I have to say that at the end of listening to the hour-long interview, I have mixed feelings. On the one hand, it's hard not to admire people who don't accept a salary at their church and give 90% of their book profits to helping the poor. Rick says that his desire is to use his money and influence to help the poor and oppressed, which is really not what most of us have come to expect to hear from evangelicals. Kay talked about her spiritual journey, growing up in a conservative Baptist home, categorizing and labeling everyone she met, living an all-around comfortable life....and how in the last several years she has been exposed to great suffering, and how that has opened her heart and changed her. These are good things! I want to honor these things.

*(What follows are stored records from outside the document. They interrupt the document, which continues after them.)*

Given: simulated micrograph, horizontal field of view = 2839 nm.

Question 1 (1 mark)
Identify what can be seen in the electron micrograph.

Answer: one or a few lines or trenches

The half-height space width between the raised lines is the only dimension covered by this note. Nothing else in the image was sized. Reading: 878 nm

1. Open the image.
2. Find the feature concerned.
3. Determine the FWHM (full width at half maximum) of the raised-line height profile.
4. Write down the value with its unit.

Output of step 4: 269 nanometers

On the other hand, as Krista Tippett pointed out and tried to illuminate, you don't get to be the pastor of a huge mega-church and the author of one of the best-selling books of all time without an ego! And wow, did Rick ever show that ego. There was no question that Krista asked him that he didn't turn into a teaching opportunity, usually with cleverly-alliterated points tightly backed up by Bible verses. I felt like he would have had a neat rebuttal to any, absolutely any argument anyone tried to pull. He had a quick answer for every question Krista asked, and while my disagreements theologically were actually rather minor, there was something in the performance that rang way too sure.
Krista asked him, "What do you say to 15,000 Rwandan refugees who have been homeless for 10 years?" And he said, "What you say to them is..." and then just answered the question. His answer was a pretty good one, in a way, but I don't know man, there is something off-putting about someone who has an answer, a quick answer, for that depth and breadth of suffering. And yet, he and Kay are putting their hearts and energy and money and time into doing what they can to try to alleviate the suffering. And with their influence, they can do quite a lot.
Of course it's not up to me to decide whether Rick and Kay Warren are sincere, good, decent people (which I'm rather sure they are, after seeing the interview). I'm writing all of this as a way of trying to feel out what matters--spiritually, existentially, in how we live our lives. You know? I hear or see certain people and think, "whatever path that person is on, that's the one for me" and then I see and hear other people and think, "hm....I'm not so sure about this." What throws a person off is when the path you're not so sure of is the path so many other people are so sure of!
So remember how at the top of this post I said that I was typing for my Dad when I was listening to Speaking of Faith? Well, I've been doing some typing for Dad. What I have been typing this week is the 18-page grocery order list for my family's summer fish camp. We're talking groceries for about 26 people for an entire summer, ordered all at once because it's not like you can go down to the corner store when you're living on a tiny island in a virtually-uninhabited bay in Alaska. I typed up over 1,100 entries, everything from taragon to AAA batteries to Oreos. It took me 6 1/2 hours to type it all up: a record of what's been ordered in past summers, how much was left over at the end of the summer, that kind of thing. And the whole time I thought so much about growing up on that island, what we ate. What you eat as a child is so intimate, such a formative part of who you become, actually. Although we don't think much about it, do we? Unless we're parents of young children ourselves, we don't think about just how formative the diet of our family of origin was. And not just diet, but eating rituals. Eating at the table (which was always did as a family), or at the television, as some families do. Picnics, special birthday meals, prayers before meals, occasional breakfasts in bed, and all the other ways that meals and food shapes our experience, particularly our early childhood experience. Yes, there was a lot to think about, typing up this list.
In other news, tomorrow I'm flying to New Orleans. I know I know, my carbon footprint is the size of Saturn. But really, Bill Clinton's is bigger. So is Rick Warren's, now that I think about it. I'm not trying to be flippant. This is my life. I'm not going to reconcile all the contradictions, not yet, not ever.
The book my Dad has been writing for 10 years (2 months each year though, he points out!) is being presented at a huge conference that is this year held in New Orleans. The conference is called the Society of Biblical Literature. I've been to SBL once before, two years ago in San Diego. It made quite the impression on me! It's a pretty big deal in the biblical-academic world. Anyway, so I'll be there at SBL, from tomorrow til Monday, and much of what I'll be doing, it turns out, is manning (womaning?) my step-mom's sales booth, surrounded by about a b'zillion booksellers from all over the world. In any spare time I have, I will be trying to get together with old friends from Israel, and maybe we will get to listen to some New Orleans jazz! Just another weekend in my life, donchaknow. The only downer is that Jon isn't able to come with me. Which is a big downer!
And that, folks, pretty much makes this blog post a wrap. Thanks for tuning in!